Saturday, May 15, 2010

Oriole Riot

I'm not a multimedia type of guy. I'm not wired for all eventualities. I don't carry an electronic laboratory with me when I walk out the door.

But if anything could convince me to change my ways it would be the arrival of orioles in spring. The reason for this is that Baltimore Orioles, and to a lesser extent Orchard Orioles, are truly a multimedia experience. You might think that the wood warblers would be. They are a riot of color. But they don't sing. They don't warble. They have high pitched twitters, with some rare full-throated exceptions.

But the Baltimore Oriole does sing, fully and melodically. Their color really can't be beat for bold, warm striking color. The right antidote to winter. But then you hear their song and you think I've just got to capture this. Orioles aren't complete without their song. I remember a few warbler weekends at Pocono Environmental Education Center that coincided with the arrival of multiple Baltimore Orioles. The entire campus was an Oriole orchestra, richly singing in spring.

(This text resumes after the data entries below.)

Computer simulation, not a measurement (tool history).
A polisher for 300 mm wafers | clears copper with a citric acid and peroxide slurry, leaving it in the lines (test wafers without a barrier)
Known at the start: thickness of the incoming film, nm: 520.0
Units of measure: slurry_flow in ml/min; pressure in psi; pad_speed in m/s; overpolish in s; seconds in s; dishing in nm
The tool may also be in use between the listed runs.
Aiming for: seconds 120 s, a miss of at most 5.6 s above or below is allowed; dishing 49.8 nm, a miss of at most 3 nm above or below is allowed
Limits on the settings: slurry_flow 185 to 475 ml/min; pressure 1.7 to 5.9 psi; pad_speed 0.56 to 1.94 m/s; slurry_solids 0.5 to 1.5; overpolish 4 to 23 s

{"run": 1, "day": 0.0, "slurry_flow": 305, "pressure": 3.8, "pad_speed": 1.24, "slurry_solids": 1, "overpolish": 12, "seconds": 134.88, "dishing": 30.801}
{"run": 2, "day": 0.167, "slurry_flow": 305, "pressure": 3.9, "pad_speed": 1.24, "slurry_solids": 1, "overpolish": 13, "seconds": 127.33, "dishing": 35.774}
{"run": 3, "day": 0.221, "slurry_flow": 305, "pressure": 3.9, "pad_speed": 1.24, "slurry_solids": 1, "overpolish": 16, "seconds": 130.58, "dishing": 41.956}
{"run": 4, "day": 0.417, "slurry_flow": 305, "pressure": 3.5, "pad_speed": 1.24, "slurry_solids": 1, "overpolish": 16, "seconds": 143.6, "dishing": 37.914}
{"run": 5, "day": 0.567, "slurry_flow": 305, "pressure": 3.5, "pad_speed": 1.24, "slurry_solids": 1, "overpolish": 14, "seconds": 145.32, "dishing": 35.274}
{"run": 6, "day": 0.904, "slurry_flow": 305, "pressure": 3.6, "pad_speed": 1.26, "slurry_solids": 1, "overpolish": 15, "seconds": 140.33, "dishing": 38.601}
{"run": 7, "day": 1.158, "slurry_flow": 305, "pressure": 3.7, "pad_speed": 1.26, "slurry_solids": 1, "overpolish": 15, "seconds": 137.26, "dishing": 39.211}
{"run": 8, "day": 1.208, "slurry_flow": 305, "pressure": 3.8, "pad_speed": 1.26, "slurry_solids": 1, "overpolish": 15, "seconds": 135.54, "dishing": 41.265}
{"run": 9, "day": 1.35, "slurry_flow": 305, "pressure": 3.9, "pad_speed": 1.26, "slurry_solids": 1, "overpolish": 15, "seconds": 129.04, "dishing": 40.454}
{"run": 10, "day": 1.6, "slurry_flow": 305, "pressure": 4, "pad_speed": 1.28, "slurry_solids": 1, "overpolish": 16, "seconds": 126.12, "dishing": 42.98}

For all that though I'm not about to become a Multimedia Type of Guy. Like artists of the past all my emotional reactions to orioles are going to have to be wrapped up and expressed in traditional media.

This was made particularly noticeable to me yesterday when I found this gold and black oriole at Morris Arboretum, singing away high in the sycamores. I was thrown both by its beauty and by the difficulty of identification. The song was what I'd always considered that of a Baltimore Oriole. But the bright yellow of the bird was more that of an immature or female Orchard Oriole. I was thrown. If it was an Orchard why was it singing like a Baltimore. I don't see Orchards all that frequently but I recalled that the immature males had black somewhere on their head. We've seen them many times before at Morris in spring. But where was the black on an immature Orchard? On the head? On the throat? I couldn't remember. Because I had my scope I could see such details as yellow under the black at the top of the head. That threw me even more but also struck me as something I had to get down on paper or canvas.

When I finally got home I got out my field guide and decided that this had to be a female Baltimore Oriole. I also looked at some photos I took. In them the color was more yellow-orange as I'd expect in a female Baltimore Oriole and less golden yellow than it had seemed in the scope. Well at least that explained the mystery of the Baltimore Oriole song.

I include above a field sketch of the singing bird as well as a couple of a calling Eastern Kingbird. And a new attempt at capturing the experience of a Baltimore Oriole in spring, full of color and song.

This is a quick sketch with felt-tip pens based on my field sketch and photos. I did it this way because I wanted boldness. Baltimore Orioles are bold! There is a tradition it seems in bird art of doing sedate, quiet views of birds in pastel-like watercolors, with everything toned down into a pleasant harmony. This makes for harmonious paintings. But it doesn't accurately reflect the experience of a Baltimore Oriole. The ability to express an artists reaction to an experience, bird or otherwise, is I think what will always differentiate it from photography. There is so much room to do more than just capture the appearance of the bird. There is so much room to capture the experience of the bird.

I can't say that this fully does that. But I wanted to give it a try. I think it's a step in the right direction. As regular readers know I've been trying to accurately portray Baltimore Orioles for the last 10 days or so. This is one more attempt. I'm sure that there will be more. While I keep working on this goal my advice is: get out and see your own while they're still around.